As a high school student, Rachna Reddy, Ph.D., gained valuable experience that she still uses today as a result of her involvement with the Community Foundation’s Youth Advisory Council (YAC).
Reddy became a member of YAC as a freshman at Port Huron Northern and was an active participant of the organization before graduating in 2008.
“It was a group where a lot of people were really passionate and motivating to be around,” Reddy said. “I learned just how important it is when you’re in a leadership position to be both encouraging and motivating to teach others.”
After high school, Reddy went on to study at Duke University and received a bachelor’s degree with a distinction in evolutionary anthropology in 2012. There, Reddy discovered her interest in research and working with animals through the university’s Lemur Center and was determined to get involved with the center however she could.

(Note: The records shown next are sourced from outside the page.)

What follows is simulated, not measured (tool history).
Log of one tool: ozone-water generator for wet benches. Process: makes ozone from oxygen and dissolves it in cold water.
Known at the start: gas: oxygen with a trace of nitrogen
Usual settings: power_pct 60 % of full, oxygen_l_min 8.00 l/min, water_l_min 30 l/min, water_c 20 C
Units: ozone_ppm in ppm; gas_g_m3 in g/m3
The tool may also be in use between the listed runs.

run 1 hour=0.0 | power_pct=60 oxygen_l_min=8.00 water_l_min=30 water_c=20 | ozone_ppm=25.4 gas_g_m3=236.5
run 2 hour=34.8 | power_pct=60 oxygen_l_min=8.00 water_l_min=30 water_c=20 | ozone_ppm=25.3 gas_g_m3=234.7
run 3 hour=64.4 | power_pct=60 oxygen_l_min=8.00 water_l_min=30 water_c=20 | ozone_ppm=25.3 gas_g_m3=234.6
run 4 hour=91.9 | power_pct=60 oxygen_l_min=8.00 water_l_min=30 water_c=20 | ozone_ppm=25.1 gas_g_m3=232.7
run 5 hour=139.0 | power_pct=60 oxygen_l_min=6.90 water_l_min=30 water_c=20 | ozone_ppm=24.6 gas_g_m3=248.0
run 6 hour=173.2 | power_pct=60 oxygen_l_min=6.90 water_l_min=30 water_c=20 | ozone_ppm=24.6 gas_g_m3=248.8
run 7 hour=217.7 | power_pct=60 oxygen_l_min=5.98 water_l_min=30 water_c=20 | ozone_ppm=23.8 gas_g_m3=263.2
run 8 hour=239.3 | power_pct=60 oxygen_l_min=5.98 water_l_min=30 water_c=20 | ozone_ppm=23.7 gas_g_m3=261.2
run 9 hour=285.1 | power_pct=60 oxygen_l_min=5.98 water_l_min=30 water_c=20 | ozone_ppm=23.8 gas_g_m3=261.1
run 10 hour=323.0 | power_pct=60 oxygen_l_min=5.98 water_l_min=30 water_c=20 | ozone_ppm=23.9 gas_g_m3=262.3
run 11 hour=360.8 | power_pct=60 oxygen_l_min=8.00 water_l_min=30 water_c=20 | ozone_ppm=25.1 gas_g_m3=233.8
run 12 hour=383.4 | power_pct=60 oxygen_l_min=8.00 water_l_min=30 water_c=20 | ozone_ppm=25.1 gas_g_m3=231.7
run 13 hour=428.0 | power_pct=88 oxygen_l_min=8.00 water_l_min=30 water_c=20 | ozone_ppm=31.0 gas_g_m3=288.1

“I went to these meetings every week where all of these scientists would get together and just talk about their research,” Reddy said. “I learned about people who were studying all these interesting things I didn’t even realize were jobs and I ended up getting a position a few months later.”
During her junior year, she took the opportunity to do a field course at Kruger National Park in South Africa. Reddy said that after a few months of working at the site she decided to continue pursuing that work.
“I got to go work with chimps while I was still in college, which is really unique I realize,” Reddy said. “It’s pretty magical to get to see the world like through the eyes of the species and when you’re with chimps there are a lot of ways that you can really do that.”
Reddy received her Ph.D. in anthropology from the University of Michigan in 2020 and is currently working on her Mind Brain Behavior postdoctoral fellow through Harvard University. She plans to continue her current research and is also writing a fictional, coming-of-age novel about chimpanzees.
“I’m trying to study chimps and bonobos, and trying to understand what we can learn about human mental health from studying them and the kinds of things that are emotionally challenging for them,” Reddy said. “Particularly, I’m focused on adolescent life period, but I study them at all ages.”
Through her involvement at YAC, Reddy has acquired many skills and gained experiences that have had long-term benefits for her. She uses these skills and experiences in her everyday life.
“A part of it that is really connected to me now is that we would review grants,” Reddy said. “That’s still a huge part of my life, writing grants.”
Reddy said it was an empowering experience and helped her learn about different perspectives and problem solve as a group. She encourages young adults to get involved in YAC and to gain the most from the experience, she suggests taking the time to listen.
“There are just so many problems in the world and they’re very difficult to solve, but I think the main way to do that is to just listen, learn, observe, and become as informed as you can,” Reddy said. “In doing that, you’ll start to learn about and come up with ideas about actions to take.”